The familiar challenge of balancing quality, scope, and time (pick two) applies to testing, too. As low-quality tests are worse than useless and software has no value until it ships, the compromise usually comes down to scope.
If there’s only budget for a single test, the highest return will come from verifying that the positive, “happy path” is working as intended. From there, tests can expand to cover the negative cases as risk requires and budget allows.
- Do tests inspire an appropriate level of confidence in our application?
- Is testing slowing upfront development?
All the outside world knows about a function, class, or module is its public interface. Tests should begin and end there.
As software evolves, its internal implementation should be free to follow. Testing takes time. Testing details that don’t impact outward behavior is inefficient; worse, it can confuse and discourage future changes. Internal logic that can be extracted into a generally-useful unit may deserve a test of its own—but if not, and if the interface above it is working as intended, don’t lose sleep over what’s happening beneath.
Testing is also an opportunity both to show how the interface is used and to actually use it. Every test is an extra chance to smooth out a rough edge before it can snag a customer. Afterwards, it’s living documentation.
- Do tests reference internal methods or configuration settings that wouldn’t be seen in normal operations?

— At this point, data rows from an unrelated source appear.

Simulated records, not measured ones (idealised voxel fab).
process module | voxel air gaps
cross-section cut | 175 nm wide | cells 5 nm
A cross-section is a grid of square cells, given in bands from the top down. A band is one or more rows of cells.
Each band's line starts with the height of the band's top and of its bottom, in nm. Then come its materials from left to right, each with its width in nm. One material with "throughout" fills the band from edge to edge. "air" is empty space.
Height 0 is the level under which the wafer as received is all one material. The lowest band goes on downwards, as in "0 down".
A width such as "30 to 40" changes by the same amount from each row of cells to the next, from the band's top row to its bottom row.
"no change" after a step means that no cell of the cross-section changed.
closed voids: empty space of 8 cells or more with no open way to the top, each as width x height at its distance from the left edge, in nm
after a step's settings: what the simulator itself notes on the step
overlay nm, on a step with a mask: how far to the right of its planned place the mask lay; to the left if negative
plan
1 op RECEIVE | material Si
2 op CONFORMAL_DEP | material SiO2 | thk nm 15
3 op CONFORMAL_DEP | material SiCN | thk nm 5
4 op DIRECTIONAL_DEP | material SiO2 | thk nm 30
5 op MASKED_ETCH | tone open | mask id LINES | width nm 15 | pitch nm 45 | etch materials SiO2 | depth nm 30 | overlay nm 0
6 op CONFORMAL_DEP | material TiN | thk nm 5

- Do tests reflect how the interface should be used?
- Do tests document both the interface’s use cases and error states?
No matter the slope of the testing pyramid, separating the zippy, independent tests that verify local behavior from the hefty specs securing the assembled system will improve the responsiveness and value of both. The goal is a reliable test suite, yes, but also one that encourages a fast feedback cycle. Nobody wants to wait through a treacle-slow end-to-end run just to confirm that a unit test passes, nor should that end-to-end run shouldn’t spend much time repeating unit test assertions.
- Is it easy to delineate between lightweight unit tests and more-expensive functional or end-to-end tests?
- Are functional or end-to-end tests repeating details that should be captured by unit tests?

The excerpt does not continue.